Residential housing market close to bottoming out

The latest figures from Absa Homeloans indicate clearly that in 2008 house price growth slowed noticeably in all price categories and across most of South Africa – but the overall picture is nowhere near as bleak as many property watchers would have us think, says Mike Greeff, CEO of Greeff Properties.

“According to ABSA, in the affordable housing sector average prices rose 10% (to R283 000) in 2008. In the middle sector the average prices rose 3,8% (to R965 700) and in the luxury sector it rose by 9,1% (to R4,5 million).”

In real terms, said Greeff, all sectors showed declines, varying from 1,4% to 7% but these were significantly lower than those of just about every other asset class in SA.

2009, he said, seems set to repeat the 2008 pattern.
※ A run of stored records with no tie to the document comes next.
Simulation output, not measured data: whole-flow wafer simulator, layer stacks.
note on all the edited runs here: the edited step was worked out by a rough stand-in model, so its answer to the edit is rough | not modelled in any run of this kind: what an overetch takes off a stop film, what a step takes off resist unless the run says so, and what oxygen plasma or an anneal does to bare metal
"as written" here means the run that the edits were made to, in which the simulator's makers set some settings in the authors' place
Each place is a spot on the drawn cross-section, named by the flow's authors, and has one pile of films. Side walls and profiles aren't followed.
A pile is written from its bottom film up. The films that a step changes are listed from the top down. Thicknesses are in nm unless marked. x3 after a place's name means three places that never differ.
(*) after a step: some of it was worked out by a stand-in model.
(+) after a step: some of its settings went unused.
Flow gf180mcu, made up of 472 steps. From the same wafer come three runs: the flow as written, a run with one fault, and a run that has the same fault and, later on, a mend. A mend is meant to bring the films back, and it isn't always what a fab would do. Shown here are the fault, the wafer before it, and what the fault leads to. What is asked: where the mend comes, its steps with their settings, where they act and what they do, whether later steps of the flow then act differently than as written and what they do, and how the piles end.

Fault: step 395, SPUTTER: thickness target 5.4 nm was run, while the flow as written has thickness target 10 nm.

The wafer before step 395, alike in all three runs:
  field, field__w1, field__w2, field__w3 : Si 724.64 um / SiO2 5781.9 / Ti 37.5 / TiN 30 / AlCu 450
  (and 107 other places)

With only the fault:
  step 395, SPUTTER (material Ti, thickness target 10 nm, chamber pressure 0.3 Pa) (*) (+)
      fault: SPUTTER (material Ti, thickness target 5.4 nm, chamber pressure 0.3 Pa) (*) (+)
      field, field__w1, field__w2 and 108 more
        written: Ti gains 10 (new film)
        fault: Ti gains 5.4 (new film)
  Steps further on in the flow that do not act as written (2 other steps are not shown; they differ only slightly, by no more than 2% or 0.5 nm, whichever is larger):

“Absa’s prediction is a 2,5% nominal house price drop in 2009, but it should be noted that the Western Cape, with a 5,2% overall price rise, was in 2008 the outstanding performer in SA. Cape Town itself should see a 2,4% nominal price increase.”

“It has to be remembered that from 2004 to 2006 prices rose roughly 30% per annum. Any purchase before this date is, therefore, still showing an exceptional capital gain and will probably see a doubling of his home’s value by late 2010.”

Greeff Properties analyses, said Greeff, indicate that, although economic conditions are likely to remain fairly depressed throughout 2009, with real growth rate of 1%, the anticipated interest rate reductions are likely to start stimulating buyer interest.

“With an anticipated drop of 3,5% by October 2009 now would, in my view, be a good time to get into residential property. The current period must be close to the imminent bottoming out of the market.”